Ian Dury was a man whose dexterity with a lyric and a way with words could make songs into stories, or jokes, or heartbreaking vignettes. Therefore it would seem natural that these talents should be brought to bear upon a musical, and so at the turn of the 80's he gave to us the stage show "Apples". Now I don't know what the musical was all about, and I don't have the inclination to Google it (you can do that yourselves, if you fancy a spot of homework). I do remember that it was poorly received and shut down quite quickly. Judging by the noticeable lack of revival in the West End, it's probably safe to say the critics were probably right.
Apples is the title track of the show, and it's a love song between a barrow boy and a dancer (I've got it into my head that she's an exotic dancer - but can't recall any evidence for this in the song. Maybe that's just wishful thinking!) The style is a light tropical calypso, which actually is a refreshing change of pace. The lyrics themselves are a typical Dury piece about the interactions of ordinary people, the pathos and bathos of their lives, and about there's nothing wrong with being who you are whatever your situation. Hardly a classic, but a pleasing distraction.

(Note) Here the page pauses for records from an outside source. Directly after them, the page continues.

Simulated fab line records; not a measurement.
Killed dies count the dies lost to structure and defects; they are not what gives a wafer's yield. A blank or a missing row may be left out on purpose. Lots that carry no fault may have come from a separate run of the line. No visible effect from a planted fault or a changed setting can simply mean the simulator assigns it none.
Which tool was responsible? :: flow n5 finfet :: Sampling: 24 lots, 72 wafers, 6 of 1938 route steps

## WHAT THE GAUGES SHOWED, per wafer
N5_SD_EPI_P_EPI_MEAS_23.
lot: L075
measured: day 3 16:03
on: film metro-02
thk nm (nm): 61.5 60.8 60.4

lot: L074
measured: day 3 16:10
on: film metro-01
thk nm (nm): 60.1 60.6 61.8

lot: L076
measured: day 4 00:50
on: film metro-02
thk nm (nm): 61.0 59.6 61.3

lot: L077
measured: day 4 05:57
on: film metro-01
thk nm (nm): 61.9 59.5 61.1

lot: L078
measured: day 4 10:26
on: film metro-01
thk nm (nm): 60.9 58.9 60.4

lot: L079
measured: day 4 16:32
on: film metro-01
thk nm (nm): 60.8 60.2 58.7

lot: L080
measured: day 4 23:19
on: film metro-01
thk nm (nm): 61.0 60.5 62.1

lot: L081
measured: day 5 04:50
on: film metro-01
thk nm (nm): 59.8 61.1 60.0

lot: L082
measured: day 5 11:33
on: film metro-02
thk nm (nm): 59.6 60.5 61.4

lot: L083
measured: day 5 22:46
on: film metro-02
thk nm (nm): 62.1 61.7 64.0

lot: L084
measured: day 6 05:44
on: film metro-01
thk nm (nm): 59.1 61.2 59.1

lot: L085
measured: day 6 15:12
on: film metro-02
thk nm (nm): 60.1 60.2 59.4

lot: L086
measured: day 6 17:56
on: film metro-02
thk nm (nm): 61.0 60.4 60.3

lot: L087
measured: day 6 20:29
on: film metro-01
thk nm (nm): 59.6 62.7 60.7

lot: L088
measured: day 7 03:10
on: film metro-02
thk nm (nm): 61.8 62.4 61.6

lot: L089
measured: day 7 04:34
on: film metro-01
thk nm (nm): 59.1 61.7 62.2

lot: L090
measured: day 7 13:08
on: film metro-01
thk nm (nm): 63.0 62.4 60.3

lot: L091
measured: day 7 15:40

The b-side is another song from the show - Byline Brown. This is the story of a reporter digging dirt for his sordid paper. It doesn't tell much of a story other than some reporters are the lowest of the low and will stoop at nothing for a bit of sleaze. Not exactly a revelation in 1989, even less so now. Maybe the song is lacking the context of the rest of show, if we were to hear it as part of that bigger story it would make more sense. It no great shakes in the music department either basing itself on the poppiest of 80's pop sounds, and Dury's own performance is flat and even bored sounding. Given that the strength of Ian Dury often lies in the way he tales his tales rather than his singing ability this just diappoints.
Ultimately this record disappoints more than pleases - just as the stage show seemingly did way back when. In the end a musical about Ian Dury would probably be a lot more satisfying than this one by him.